Displaying a clear loyalty to going “woke” over proficiently and equally educating America’s youth, President Joe Biden has released a 13-page list of new rules and regulations for charter schools that make it far more difficult for them to receive federal funding. The precisely timed sneak attack against these schools was carried out under the camouflage of other breaking news – Democrats apparently hoping it would go unnoticed. Sadly, it means low-income families will likely be deprived of the opportunity for their kids to obtain a premium education.
The New Rules
Charter schools have been an incredible option for underprivileged kids, especially when traditional public systems are having a tough time providing quality education. Parents finally had another choice. But without financial assistance from the government, this system will likely falter and kids will be forced to attend underperforming and understaffed public schools.
Under the proposed changes, charters must team up with one or more public institutions to produce a letter that proves collaboration in adhering to the new rules. This is a tall order considering many public schools blame charters for their decreased enrollment and are not likely to be overly helpful.
Additionally, charters will face massive and excruciatingly tedious paperwork to meet the new requirements. The proposal also requires them to supply reports outlining the socioeconomic and racial diversity within the student body and staff, even though it is well known that these particular schools exist to furnish a better learning environment for low-income students.
Maybe the most significant blow to the charter school system is the slashed funding. Nina Rees, president and CEO of the National Alliance for Public Charter Schools, applauded some of Biden’s changes but is less than thrilled with his choice to defund charters. Rees said, “Many students who attend public charter schools are part of these groups and have been historically underserved – nearly 70% of charter school students are Black or Brown and nearly 60% qualify for free or reduced-price lunch. We were therefore disappointed that President Biden’s FY23 budget proposal did not include an increase in funding for the Charter Schools Program (CSP). The CSP is the nation’s only source of dedicated federal funding for the creation of these unique public schools.”
Build Back Better?
Biden has clearly spoken about education and its role in his Build Back Better initiative that purports to emphasize equity, promising to make vast improvements and create academic opportunities for impoverished black and brown communities. With more than 3.5 million students attending public charter schools, it seems counterintuitive to suspend their ability to improve the educational experience for so many young people.

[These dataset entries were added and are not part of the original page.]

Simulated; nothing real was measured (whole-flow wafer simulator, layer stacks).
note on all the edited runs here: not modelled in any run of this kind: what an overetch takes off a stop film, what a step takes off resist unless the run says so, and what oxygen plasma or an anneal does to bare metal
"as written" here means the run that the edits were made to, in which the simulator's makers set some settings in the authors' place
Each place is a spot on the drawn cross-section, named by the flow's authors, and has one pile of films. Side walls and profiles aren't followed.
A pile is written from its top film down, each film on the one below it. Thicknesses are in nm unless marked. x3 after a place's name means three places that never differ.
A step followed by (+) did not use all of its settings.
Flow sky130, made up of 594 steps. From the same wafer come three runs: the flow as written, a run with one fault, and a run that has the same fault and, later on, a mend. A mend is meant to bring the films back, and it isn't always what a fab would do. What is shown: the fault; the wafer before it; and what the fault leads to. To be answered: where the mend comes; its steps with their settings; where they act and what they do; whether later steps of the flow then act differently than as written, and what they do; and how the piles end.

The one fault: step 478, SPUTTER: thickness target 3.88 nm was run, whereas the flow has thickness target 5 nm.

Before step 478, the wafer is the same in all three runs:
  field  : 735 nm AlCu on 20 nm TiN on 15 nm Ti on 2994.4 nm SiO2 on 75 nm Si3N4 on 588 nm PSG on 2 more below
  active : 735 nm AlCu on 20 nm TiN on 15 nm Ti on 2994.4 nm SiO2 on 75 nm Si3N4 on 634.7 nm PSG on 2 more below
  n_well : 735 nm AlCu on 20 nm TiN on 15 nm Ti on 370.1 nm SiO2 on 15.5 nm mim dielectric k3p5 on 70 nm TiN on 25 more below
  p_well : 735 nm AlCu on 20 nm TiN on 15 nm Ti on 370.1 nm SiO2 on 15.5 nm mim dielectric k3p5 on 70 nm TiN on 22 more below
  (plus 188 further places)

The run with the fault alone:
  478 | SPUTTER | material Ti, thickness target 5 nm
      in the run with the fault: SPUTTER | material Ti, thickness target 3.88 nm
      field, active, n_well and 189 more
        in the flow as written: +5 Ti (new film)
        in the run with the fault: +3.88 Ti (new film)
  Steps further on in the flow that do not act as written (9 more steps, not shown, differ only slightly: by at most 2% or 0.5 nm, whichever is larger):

Equity, defined as fairness and impartiality, would seem to demand more, not fewer, opportunities for those who need them. However, this new proposal could result in those same children losing their chance to gain more thorough training and instruction. Rees addressed this as well: “The President’s budget, released on the heels of new CSP rules and regulations proposed by the U.S. Department of Education, sets a troubling pattern. The proposed rules and regulations would disproportionately impact single-site, rural, Black, Brown, and Native charter school leaders, and the very students the Administration is looking to support in significant parts of the President’s budget. This back-door attempt to prevent new charter schools from opening runs counter to the very purpose of the CSP.”
Why would the Biden administration propose the kinds of changes that adversely affect demographics supposedly targeted for greater assistance? Like so much else about Mr. Biden’s handling of economic and social policy, that is not at all clear.